Even though Benedict had discussed the prospect of resigning before the formal announcement, it came as a surprise. For centuries, popes have stayed in office until their deaths. George Weigel of the Ethics and Public Policy Center notes that the last pope to step down this way was Celestine V in 1294. A Vatican spokesman expressed hope that Roman Catholic cardinals would choose a new pope by Easter.

Many evangelical Christians, in spite of important theological differences with Catholics, have viewed Benedict and John Paul favorably because of the leaders’ emphasis on the dignity of human life in all its stages, from the unborn to the sick and elderly. Benedict has also championed religious liberty and has highlighted the threat presented by radical Islam, especially in a controversial 2006 speech in which he favorably quoted a Byzantine emperor who described Muhammad’s endorsement of violence as “evil and inhuman.”

Russell Moore of the Southern Baptist Theological Seminary commented that while he disagreed with Benedict about a number of issues, he believed that evangelicals should applaud his defense of marriage, human life, and religious freedom, and his opposition to Marxist “liberation theology” within the Catholic Church.

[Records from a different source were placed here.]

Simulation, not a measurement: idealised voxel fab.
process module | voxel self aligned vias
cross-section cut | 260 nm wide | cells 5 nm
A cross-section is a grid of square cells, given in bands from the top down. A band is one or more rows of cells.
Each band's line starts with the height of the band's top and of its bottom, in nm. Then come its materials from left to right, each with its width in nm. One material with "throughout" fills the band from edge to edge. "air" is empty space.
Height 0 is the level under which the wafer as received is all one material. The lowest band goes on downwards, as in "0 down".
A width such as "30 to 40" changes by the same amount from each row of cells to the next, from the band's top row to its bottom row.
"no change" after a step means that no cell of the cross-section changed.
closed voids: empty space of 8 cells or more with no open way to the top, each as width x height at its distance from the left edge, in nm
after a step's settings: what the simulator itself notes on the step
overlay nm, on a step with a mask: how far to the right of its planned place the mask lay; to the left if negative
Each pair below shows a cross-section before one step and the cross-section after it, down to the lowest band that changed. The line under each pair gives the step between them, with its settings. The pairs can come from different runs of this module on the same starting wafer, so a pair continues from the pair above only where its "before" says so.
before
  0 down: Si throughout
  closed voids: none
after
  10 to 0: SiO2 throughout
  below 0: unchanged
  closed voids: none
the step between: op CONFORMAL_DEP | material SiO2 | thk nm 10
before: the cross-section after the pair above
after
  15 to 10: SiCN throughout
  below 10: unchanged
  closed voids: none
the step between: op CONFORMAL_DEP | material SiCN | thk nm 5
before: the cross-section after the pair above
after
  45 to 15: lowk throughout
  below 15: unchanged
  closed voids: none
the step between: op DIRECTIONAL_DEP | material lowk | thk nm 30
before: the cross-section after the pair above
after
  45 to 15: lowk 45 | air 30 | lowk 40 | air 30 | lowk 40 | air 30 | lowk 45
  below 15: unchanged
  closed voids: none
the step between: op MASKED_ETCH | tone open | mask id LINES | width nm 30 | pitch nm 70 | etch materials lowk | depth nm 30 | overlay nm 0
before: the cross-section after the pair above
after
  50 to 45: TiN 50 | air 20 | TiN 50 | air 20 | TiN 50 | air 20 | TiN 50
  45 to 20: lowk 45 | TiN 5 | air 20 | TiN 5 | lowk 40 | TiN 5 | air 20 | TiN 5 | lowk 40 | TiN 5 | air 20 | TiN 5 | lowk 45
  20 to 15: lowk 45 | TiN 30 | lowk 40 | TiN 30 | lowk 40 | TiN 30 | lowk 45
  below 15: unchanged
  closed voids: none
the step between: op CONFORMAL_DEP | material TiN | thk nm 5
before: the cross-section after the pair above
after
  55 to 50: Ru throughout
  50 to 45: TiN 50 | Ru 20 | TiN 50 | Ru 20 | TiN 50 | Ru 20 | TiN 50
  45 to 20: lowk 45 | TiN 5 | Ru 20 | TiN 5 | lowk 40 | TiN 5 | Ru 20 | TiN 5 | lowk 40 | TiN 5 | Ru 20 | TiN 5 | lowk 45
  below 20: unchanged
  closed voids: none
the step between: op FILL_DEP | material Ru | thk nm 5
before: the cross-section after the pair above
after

Critics argue that one stain on Benedict’s tenure is the continued presence in the Catholic hierarchy of leaders implicated in covering up of widespread sexual abuse of children by priests. Cardinal Roger Mahony—recently stripped of his administrative duties in Los Angeles over revelations that he had helped cover up clergy sexual abuse—will be among the cardinals who will choose the next pope.

Violent reaction

Recent blog posts by an Old Testament professor at Pennsylvania’s Messiah College have raised questions about the Bible’s authority, and how Christians should view the Bible’s violent passages, such as Israel’s destruction of the Canaanites in Joshua 6-11. While conservative Bible scholars would typically argue that those passages do not endorse religious violence in general, they would not normally deny that the episodes were divinely permitted. But Messiah’s Eric Seibert, writing at the religion website Patheos.com, contends that “not everything in the ‘good book’ is either good, or good for us.” He says that Christians can never condone violence, “even when the Bible suggests otherwise.”

Seibert, author of The Violence of Scripture: Overcoming the Old Testament’s Troubling Legacy, and a minister in the Brethren in Christ denomination, laments that the Bible’s violent passages have “been used to justify warfare, oppress women, condemn gays and lesbians, support slavery, and legitimate colonization, to name just a few of its troubling legacies.” Boyce College professor Owen Strachan calls Seibert’s views “shameful,” especially considering that Seibert teaches at what is generally regarded as an evangelical college. “Whatever God does is right,” Strachan says, and “all that God teaches us in Scripture is right.” Strachan suggested on Twitter that Messiah administrators should fire Seibert, because his views clearly clash with the college’s statement of faith.

The pacifist Brethren in Christ Church, the founding denomination of Messiah College, affirms on its website that the whole Bible is the “authoritative and reliable Word of God,” but it also subordinates the Old Testament to the New, saying that the New Testament must serve “as interpreter of the Old.” The college’s “nonsectarian” statement of faith affirms that the Bible is “the inspired, trustworthy and authoritative Scripture.” —T.K.